The High-d Limit: General Properties and Weak-Coupling Perturbation Theory

General Remarks

It is a well-known fact that theoretical investigations of quantum-mechanical many-body systems are faced with severe technical problems - particularly in those dimensions which are most interesting to us, i. e. d=2,3. This is due to the complicated dynamics of such systems and the non-trivial algebra needed to describe the quantum-mechanical world. In the absence of exact methods there is clearly a great need for reliable, controlled approximation schemes. The construction of such schemes is not at all straightforward. In fact, for fermionic lattice models even the familiar concept of a "mean field theory" is considerably more delicate than in the case of most classical systems. There exists a well-established branch of approximation techniques which makes use of the simplifications that occur when some parameter (e.g. the length of the spins S, the spin degeneracy N, etc.) is taken to be large (in fact, infinite). Investigations in this limit, supplemented by an expansion in the inverse of the large parameter, may even provide valuable insight into the fundamental properties of a system where this parameter is not large.

In this set of lectures I will discuss a new approach to fermionic systems, based on the limit of high spatial dimensions d. The limit d→∞, which is well-known from classical physics (e. g. the Ising model), is not as academic as it might seem. In fact, we will find that in many respects the dimension d=3 of our real world is already high. In particular, we will discover that a large number of standard approximations, which are commonly used to explain experimental results, are only correct in d=∞. In this respect the limit d→∞ is useful even for physicists who are mainly interested in the application of theories.

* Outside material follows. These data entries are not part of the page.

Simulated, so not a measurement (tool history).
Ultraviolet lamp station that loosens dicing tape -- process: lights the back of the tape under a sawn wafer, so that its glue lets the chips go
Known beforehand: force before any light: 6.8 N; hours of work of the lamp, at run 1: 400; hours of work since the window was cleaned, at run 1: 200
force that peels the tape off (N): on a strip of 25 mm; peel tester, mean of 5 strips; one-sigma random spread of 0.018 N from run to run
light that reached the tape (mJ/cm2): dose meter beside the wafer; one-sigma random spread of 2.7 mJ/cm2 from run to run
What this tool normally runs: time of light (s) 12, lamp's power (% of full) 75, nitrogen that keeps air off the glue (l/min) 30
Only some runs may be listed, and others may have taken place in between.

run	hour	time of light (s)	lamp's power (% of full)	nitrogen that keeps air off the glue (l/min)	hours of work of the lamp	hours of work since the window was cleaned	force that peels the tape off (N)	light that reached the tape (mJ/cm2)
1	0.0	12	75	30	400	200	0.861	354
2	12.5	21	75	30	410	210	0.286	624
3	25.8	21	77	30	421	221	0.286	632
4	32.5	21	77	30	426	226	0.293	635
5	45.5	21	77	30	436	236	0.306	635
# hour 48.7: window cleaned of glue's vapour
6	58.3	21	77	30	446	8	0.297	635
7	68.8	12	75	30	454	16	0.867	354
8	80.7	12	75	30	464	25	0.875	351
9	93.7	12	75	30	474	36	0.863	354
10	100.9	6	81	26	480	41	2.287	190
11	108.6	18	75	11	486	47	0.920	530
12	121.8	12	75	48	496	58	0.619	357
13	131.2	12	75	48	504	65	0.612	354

Motivation for the large-dimension limit

In a perfectly crystalline system every lattice site has the same number of nearest neighbors (coordination number Z). In three dimensions (d=3) one has Z=6 for a simple cubic lattice (Z=2d for a hypercubic lattice in general dimensions d), Z=8 for a bcc lattice and Z=12 for an fcc-lattice. The dimensionality of a lattice system is directly described by the number Z, rather than by the somewhat more abstract "number of dimensions d". Since Z~O(10) is already quite large in d=3, such that 1/Z is rather small, it is only natural and in the general spirit of theoretical physics to consider the extreme limit Z→∞ first, and then use 1/Z as a small expansion parameter to reach finite Z.